The new government in Australia's Queensland state has unexpectedly smoothed the way for two Indian companies to expand a port for two coal projects opposed by green groups, in an attempt to boost the struggling mining industry.
Indian conglomerates Adani Enterprises and GVK, with separate projects worth at least AUS$17 billion (US$13 billion), had feared the new Labor government would hold back development of the coal-rich Galilee Basin amid concerns about carbon emissions and damage to the Great Barrier Reef.
The new government was eager to make clear it wanted to promote jobs in the mining industry, after toppling a conservative government in January 2015 that was promising to spend taxpayers' money to help fund the port and rail for Adani's Carmichael project.
"We're no fools. We realise that jobs have to come from economic development, and economic development in this state has a lot to do with mining," state development minister Anthony Lynham told Reuters in an interview.
"So we encourage mining, especially in the Galilee Basin, because we know that if the area is opened up, others will follow."
The government rejected requests from Greenpeace and community group GetUp to revoke approvals for Adani to operate in Queensland based on its environmental track record in India.

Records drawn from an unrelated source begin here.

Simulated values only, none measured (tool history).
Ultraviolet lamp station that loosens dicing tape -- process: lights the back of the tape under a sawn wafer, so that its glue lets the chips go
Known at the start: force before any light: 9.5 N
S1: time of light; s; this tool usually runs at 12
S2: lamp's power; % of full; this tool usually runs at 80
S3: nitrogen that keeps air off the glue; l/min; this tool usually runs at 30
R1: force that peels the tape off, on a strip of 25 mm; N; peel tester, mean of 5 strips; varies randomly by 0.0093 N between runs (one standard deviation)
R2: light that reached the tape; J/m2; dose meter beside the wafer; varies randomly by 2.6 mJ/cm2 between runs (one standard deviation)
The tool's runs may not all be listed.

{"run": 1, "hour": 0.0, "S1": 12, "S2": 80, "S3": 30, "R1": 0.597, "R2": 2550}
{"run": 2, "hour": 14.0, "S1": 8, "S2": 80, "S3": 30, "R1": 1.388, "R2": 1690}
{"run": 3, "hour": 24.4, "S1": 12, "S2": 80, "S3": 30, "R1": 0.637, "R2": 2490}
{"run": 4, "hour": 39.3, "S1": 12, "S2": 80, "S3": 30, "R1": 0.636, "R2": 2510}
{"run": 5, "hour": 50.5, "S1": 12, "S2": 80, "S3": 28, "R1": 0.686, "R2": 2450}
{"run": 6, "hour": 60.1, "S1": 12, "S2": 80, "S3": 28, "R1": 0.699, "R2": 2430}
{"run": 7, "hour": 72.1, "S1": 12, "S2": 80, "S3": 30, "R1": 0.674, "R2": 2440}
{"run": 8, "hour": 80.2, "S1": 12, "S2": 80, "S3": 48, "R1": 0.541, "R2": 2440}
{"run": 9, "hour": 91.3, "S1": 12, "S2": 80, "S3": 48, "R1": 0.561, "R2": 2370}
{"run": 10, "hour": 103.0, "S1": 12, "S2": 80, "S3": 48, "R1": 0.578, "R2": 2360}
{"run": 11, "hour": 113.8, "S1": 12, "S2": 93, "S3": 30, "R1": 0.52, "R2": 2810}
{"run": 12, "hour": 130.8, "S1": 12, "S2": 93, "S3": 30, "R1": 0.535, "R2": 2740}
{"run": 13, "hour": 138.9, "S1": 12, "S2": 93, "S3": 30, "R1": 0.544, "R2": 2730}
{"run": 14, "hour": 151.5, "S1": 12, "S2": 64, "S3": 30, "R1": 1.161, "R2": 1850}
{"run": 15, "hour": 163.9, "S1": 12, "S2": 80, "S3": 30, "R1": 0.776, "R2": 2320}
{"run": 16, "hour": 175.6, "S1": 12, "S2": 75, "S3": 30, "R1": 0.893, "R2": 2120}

"I realise their track record in India, but this is a different ballpark. Australia has strong standards. If we slip in those standards, there are a whole heap of organisations that will come down on us like a ton of bricks," Lynham said.
Green groups were disappointed with the approval of plans to expand Abbot Point, though they were relieved that 3 million m3 of dredged soil will now be dumped at the port, instead of at sea in the Great Barrier Reef Marine Park or near wetlands, as previously proposed.
With many Queensland coal mines running at a loss now due to an oversupplied market and uncertain demand growth, campaigners questioned the need for a bigger coal port.
"Obviously there's no point in damaging the reef, dredging in the waters, if all we end up with is a white elephant or a stranded asset," said Wendy Tubman, coordinator with the North Queensland Conservation Council.
Adani and GVK welcomed the dredging agreement. GVK said dumping the dredged soil on land would increase the port construction cost, but declined to say by how much.
Lynham said he would push the federal government for environmental approval of the dredging plan within four months.